DETROIT (Reuters) - Group 1 Automotive (GPI.N) on Thursday posted a 44 percent increase in quarterly profit that topped Wall Street’s expectations on strong used car sales and cost cutting efforts.
The No. 3 U.S. auto dealership group’s Chief Executive Earl Hesterberg called the second-quarter results “solid,” citing a relatively strong U.S. market, the company’s focus on used car sales and cost cutting.
“These results demonstrate our ability to grow earnings in a flat retail sales environment,” he said in a statement.
Shares of Group 1 rose as high as $72.70, or up 11.8 percent, and were still up 3 percent at $66.99 a share in morning trading on the New York Stock Exchange.
Stephens analyst Rick Nelson in a research report cited the group’s cost controls as a “standout” and said used car sales were stronger than expected. Company officials said on a conference call they expect used-car sales volume growth in the second half of the year.
Group 1 reported net income of $56.46 million, or $2.72 a share, up from $39.13 million, or $1.84 a share, a year earlier.
The adjusted earnings were $2.45 a share, easily topping the $2.14 analysts polled by Thomson Reuters I/B/E/S had expected.
Revenue rose 10 percent from last year to $2.94 billion, just above the $2.92 billion analysts had expected.
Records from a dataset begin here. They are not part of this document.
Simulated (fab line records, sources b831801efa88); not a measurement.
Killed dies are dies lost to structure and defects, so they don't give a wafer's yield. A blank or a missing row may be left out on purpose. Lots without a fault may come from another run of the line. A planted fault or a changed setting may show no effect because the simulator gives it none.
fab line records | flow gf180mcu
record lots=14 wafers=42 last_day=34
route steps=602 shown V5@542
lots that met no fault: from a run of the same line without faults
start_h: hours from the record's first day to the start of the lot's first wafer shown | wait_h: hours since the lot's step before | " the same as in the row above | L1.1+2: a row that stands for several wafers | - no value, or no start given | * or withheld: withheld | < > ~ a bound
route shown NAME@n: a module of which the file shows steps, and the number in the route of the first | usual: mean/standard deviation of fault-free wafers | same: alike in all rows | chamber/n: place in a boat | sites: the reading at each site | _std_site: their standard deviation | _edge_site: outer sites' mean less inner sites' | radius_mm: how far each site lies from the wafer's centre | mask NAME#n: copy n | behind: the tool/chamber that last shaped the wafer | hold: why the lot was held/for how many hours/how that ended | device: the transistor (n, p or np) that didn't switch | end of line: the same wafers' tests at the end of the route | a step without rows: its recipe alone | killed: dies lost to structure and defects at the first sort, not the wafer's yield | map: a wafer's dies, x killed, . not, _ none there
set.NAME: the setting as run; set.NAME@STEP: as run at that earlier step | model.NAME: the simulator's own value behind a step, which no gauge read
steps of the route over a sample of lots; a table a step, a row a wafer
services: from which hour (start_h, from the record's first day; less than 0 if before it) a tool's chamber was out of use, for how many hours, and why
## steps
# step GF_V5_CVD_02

The company, with dealerships in the United States, Britain and Brazil, reported a 8.2 percent increase in gross profit in the quarter as revenue from new-vehicle sales rose 7.4 percent and retail used-vehicle revenue jumped almost 20 percent. Same-store used retail unit sales rose 11 percent.
Group 1’s U.S. operations accounted for almost 74 percent of total revenue and 80 percent of gross profit, while British operations accounted for about 23 percent and 17 percent, respectively.